It Was 50 Years Ago Today: “A Taste of Honey” by Herb Alpert’s Tijuana Brass
November 24, 1965
“A Taste of Honey” by Herb Alpert’s Tijuana Brass
#1 on the Billboard Easy Listening Singles chart, October 30 – December 3, 1965
Shelagh Delaney’s 1958 play A Taste of Honey tells the story of Jo, a working class teenage girl from Salford in the North of England. Jo’s mother Helen takes little interest in her daughter’s life, and her financial instability frequently forces the pair to move, preventing the formation of any lasting friendships and other personal attachments. The title of the play refers to a fleeting period of happiness in Jo’s dreary life, in which she falls in love with a black sailor, and, pregnant and alone, experiences her first taste of true family life with gay roommate Geoffrey. A Taste of Honey reflects the growing trend toward earthy realism in British theater of the era, often referred to as kitchen sink drama, and derives its power from its starkly bittersweet undertones.

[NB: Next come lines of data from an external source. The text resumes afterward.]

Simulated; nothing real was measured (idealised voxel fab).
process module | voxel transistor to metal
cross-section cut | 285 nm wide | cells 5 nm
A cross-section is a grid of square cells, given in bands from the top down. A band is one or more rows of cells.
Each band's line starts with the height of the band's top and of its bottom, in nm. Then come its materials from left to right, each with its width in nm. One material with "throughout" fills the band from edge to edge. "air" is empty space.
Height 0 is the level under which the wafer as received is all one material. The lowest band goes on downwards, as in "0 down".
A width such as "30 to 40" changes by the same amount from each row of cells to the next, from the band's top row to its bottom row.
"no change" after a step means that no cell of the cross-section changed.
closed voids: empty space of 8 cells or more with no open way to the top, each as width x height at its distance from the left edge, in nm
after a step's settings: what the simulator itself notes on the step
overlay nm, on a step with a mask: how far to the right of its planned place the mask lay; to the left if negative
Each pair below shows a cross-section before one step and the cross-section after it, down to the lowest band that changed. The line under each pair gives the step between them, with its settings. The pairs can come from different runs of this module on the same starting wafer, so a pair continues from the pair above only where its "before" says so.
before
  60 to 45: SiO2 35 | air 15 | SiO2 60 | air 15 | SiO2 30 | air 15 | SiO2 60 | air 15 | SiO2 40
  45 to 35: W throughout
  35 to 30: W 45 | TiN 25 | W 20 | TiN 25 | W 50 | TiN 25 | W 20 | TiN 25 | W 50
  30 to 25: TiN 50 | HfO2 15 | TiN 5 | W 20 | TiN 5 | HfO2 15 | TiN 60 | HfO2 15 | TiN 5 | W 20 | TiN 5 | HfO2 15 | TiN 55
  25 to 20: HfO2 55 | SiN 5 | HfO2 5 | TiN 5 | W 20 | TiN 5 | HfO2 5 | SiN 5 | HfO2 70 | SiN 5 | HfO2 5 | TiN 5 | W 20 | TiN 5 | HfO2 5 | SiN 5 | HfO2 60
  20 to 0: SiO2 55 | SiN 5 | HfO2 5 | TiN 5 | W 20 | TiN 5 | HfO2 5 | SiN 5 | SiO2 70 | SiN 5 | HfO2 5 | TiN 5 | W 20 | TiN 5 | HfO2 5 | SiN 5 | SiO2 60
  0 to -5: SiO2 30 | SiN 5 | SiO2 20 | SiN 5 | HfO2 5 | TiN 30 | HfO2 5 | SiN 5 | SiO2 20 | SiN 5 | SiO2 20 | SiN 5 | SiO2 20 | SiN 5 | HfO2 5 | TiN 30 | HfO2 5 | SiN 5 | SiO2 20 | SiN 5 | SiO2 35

When A Taste of Honey debuted on Broadway in 1960, songwriters Bobby Scott and Ric Marlow contributed a new instrumental theme to recur throughout the play. The haunting, English folk-influenced melody became wildly popular, and Scott and Marlow would win a Grammy Award in 1963 for Best Instrumental Composition. A version by Billy Dee Williams, who played Jo’s boyfriend in the Broadway show, added lyrics, followed by wider-known vocal covers by Lenny Welch, Barbra Streisand, and The Beatles. The most successful interpretation of “A Taste of Honey,” however, bears little resemblance to its predecessors, and indeed little indication of its gritty origins.
Herb Alpert — trumpeter, songwriter, and co-founder of A&M Records — scored his first hit as a performer in 1962 with the instrumental “The Lonely Bull,” credited to Herb Alpert & the Tijuana Brass. In fact, Alpert himself had overdubbed all the horn parts, but popular demand for a touring edition led to him recruiting a band. The Tijuana Brass’s popularity exploded in 1965 with the release of Whipped Cream and Other Delights, which became the only non-soundtrack album in 1965 to go to top Billboard LPs chart not by Elvis, The Beatles, or The Rolling Stones.
The biggest hit pulled from Whipped Cream and Other Delights was the Tijuana Brass’s radical reinterpretation of “A Taste of Honey.” A listener who is familiar with both Alpert’s arrangement and the Beatles’ version on Please Please Me may not even recognize the two as the same song. Rather than the brooding melancholy of previous iterations, the Tijuana Brass opts for a jazzy, jaunty groove, trading waltz time for 4/4 time and minor key for major. Whether this is a desecration of the original’s fragile beauty, or an exciting take on a contemporary standard, is for the listener to determine.
At any rate, Alpert’s sonic facelift made the record a massive success. At the 1966 Grammys, “A Taste of Honey” won four additional awards on top of its 1963 Best Instrumental trophy, including Record of the Year. The single topped the Easy Listening charts for five weeks straight, and climbed to #7 on the Billboard Hot 100. Its parent album, Whipped Cream and Other Delights, ruled the albums charts for eight weeks, interrupted briefly by Rubber Soul.
A solid chunk of these sales could be attributed to its racy-for-the-time LP cover, a shot of a woman apparently dressed in nothing but whipped cream, that has been widely referenced and parodied in the decades since. Mostly, however, the sound of the Tijuana Brass spoke to a significant, albeit underserved, audience. It was music for adults that was hip, energetic, and had a sense of humor, dusted with Latin accents that felt mildly exotic without veering too ethnic. “A Taste of Honey” may have betrayed its bittersweet, uncompromising roots, but it was exactly the breath of fresh air easy listening audiences needed in the mid-’60s to compete with the electricity of rock and roll.
It Was 50 Years Ago Today examines a song, album, movie, or book that was #1 on the charts exactly half a century ago.